The next time you practice just sit at the piano and meditate on what you are feeling. Don t play, just feel. Does it feel stressful, joyful or painful? Are you anticipating stress or anticipating pain? Are you looking forward to playing or are you hearing little scripts in your head saying you used to be great, now your not, you are not this, that, etc ? What are you feeling?

The next day, sit at the piano again and turn your attention to the now. Feel the joy of playing. Feel the joy of what it is to make beautiful sounds. Just let your hands explore over the keys, and listen to every note like it was the most beautiful sound you ever made! You are in the now! No one can steal this moment and pure joy from you. Feel the joy and the freedom in the now.

Once you have gone through this little exercise, and you are in the now, and every note becomes beautiful even wrong notes. Now, in the present moment, without any negative thoughts to the contrary, you are ready to learn one thing at a time.

I teach the 10-24-7 Paul Tobey method! This means that you learn one thing at a time with 100% of your energy, learn it again in 24 hours and again in 7 days. Your retention rate for this one thing will go up 85%.

There s a term we use for this type of learning and it s called accelerated learning techniques or advanced learning techniques. It s what I teach in my seminars because it s what works best for me and for the hundreds of people I ve taught it to.

Your barriers are not in the brain. It s not a malfunction of your intellectual or physical ability. Your barriers (self-perceived limitations) are our little voices that constantly speak to us from deep within in our brains. You can eliminate it but, first you must understand it. You must stop feeling like a victim. You must stop focusing on the past (who you were), and start focusing on who you are (in the now). Your passion for the piano is evident. Your passion is living in the now.

The question is, how long is your past going to control your present? If want to experience freedom at the piano, all you have to do is sit on the bench, let your hands feel the notes, and listen to every note like it was the best note you ever played. Then, without judging yourself, or any note you play, just learn one thing in the now. Do it again in 24 hours, and again in 7 days.

Remember, don t judge what you can or cannot do. Just feel, and be aware of the little voice inside your mind. And when it says to you I can t memorize this piece, just say to your mind thanks for sharing, and go right back to the joy of playing.

Paul Tobey`s has been a professional concert pianist for more than 25 years. He performs piano music standards which has won him numerous awards and world-wide media attention.

Twombly`s tempietto: the Menil Collection, architect Renzo Piano and the artist himself have joined in creating a permanent Cy Twombly installation - Report From Houston

Art in America , Feb, 1995 by Charles Dee Mitchell

The permanent installation of some 35 paintings and sculptures by Cy Twombly that opens this month on the grounds of the Menil Collection in Houston bears a straightforward name, the Cy Twombly Gallery. Paul Winkler, the director of the Menil Collection (named for collectors Dominique and John de Menil), is probably only half kiddding when he says that the name is the outcome of a two-year discussion. The identity of the Cy Twombly Gallery--it to be a museum? a pavilion? an annex?--has evolved slowly over the seven years since the Menil Collection opened [see A.i.A., June `87]. Hesitation over the name does not connote waffling so much as a desire to define precisely the nature of the project the museum found itself undertaking.
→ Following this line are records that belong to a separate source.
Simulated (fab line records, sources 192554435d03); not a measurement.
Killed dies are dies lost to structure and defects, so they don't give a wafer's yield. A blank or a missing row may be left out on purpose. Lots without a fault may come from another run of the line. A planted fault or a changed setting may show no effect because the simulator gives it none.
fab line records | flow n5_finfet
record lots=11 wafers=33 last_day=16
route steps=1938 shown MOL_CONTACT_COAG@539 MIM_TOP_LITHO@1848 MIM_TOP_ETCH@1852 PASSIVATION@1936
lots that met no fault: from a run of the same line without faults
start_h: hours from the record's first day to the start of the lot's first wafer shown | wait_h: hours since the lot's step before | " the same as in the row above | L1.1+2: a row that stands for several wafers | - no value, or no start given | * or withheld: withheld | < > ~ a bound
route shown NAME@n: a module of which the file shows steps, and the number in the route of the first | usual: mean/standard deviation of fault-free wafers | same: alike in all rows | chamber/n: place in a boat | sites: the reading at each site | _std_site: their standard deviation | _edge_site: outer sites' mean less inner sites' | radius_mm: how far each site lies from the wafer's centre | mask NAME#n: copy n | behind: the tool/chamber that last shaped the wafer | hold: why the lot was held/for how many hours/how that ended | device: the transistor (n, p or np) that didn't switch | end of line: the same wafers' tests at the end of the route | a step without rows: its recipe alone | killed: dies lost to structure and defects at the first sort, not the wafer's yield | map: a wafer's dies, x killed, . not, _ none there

Soon after opening to the public in 1987, the Menil Collection planned a dual presentation of work by John Chamberlain and Twombly. Twombly`s other commitments made his participation impractical at the time, but the seed was planted for a future collaboration between the museum and the artist. In 1989, the Menil Collection mounted a Twombly exhibition, combining its own holdings with work borrowed from the Dia Center for the Arts (co-founded by the Menils` daughter, Philippa) and other sources. But finally it was the artist`s own growing commitment to a larger project that propelled the Cy Twombly Gallery to its final form. Twombly expressed his interest in making a significant gift of works to the museum from his own collection and as early as 1988 sketched plans for a two-room gallery to house them. As the number of works he would make available grew, Twombly`s original two-room plan expanded into a building composed of nine equally proportioned square galleries. It was this concept that Winkler carried to Renzo Piano, the architect of the Menil Collection proper, for final realization.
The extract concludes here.